2. The blank page really is terrifying.

No, really, it is. When I first picked up the trade, it seemed that the one thing that was common with the opinions of all writers was, “The blank page is terrifying.” Flip forward three years later, and I still dread starting a book or a story. It’s really exciting, having a fresh tale to tell, but it’s dreadfully frightening when you open your text editor and watch that black cursor blink and mock you amid all that impossible white space. “How do I fill it?” You ask yourself. One word at a time. Something tells you…yet it’s never that easy. Never.

3. You don’t pick your genre, your genre picks you.

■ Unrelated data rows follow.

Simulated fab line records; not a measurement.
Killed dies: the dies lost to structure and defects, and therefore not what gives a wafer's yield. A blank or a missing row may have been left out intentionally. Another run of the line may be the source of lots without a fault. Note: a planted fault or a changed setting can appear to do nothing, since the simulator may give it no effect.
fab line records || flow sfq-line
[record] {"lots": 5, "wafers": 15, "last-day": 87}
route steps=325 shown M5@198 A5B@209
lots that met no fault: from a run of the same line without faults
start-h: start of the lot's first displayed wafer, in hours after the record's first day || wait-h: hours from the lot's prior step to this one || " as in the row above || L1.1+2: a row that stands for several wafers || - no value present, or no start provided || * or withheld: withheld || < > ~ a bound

You don’t just wake up one morning and decide you want to write Steampunk Romance…ok, for a genre that weird, you probably get to choose. But I’ve discovered that the kinds of tales you tell are deep within you already. I think this affects readers too. You just find yourself drawn to a certain genre. Perhaps this is why it’s always hard to provide a definite answer when asked, “why do you write/read this kinda stuff?” Your genre calls you to the craft. Make no mistake about it.



After 2 Years

The ending months of the year 2012 makes it two years since I became a writer. Though it’s only been a couple of years, it’s been one heck of a ride consisting of rise and falls, successes and failures, elations and let downs. In these two years, however, I’ve learned a whole lot of things about the writing process, which I outline below. There are many other things about writing, no doubt, but here are a few vitals:

No one can write your Idea as well as you

It’s how I started writing, really. That concept or idea, I always feel, dropped in your mind for a reason. I have also found out that no matter what tiny bit of an idea you get, it comes with some sort of vague idea as to who some of the characters might be. You are already bonding with the characters even before the first word is penned (whether you’re a pantser or an outliner). It’s like a soon-to-be mother in labor. The second the baby emerges, the connection between the mother and child is the strongest. Sorry, dads! It’s the plain truth. She did carry the kid for nine months, after all.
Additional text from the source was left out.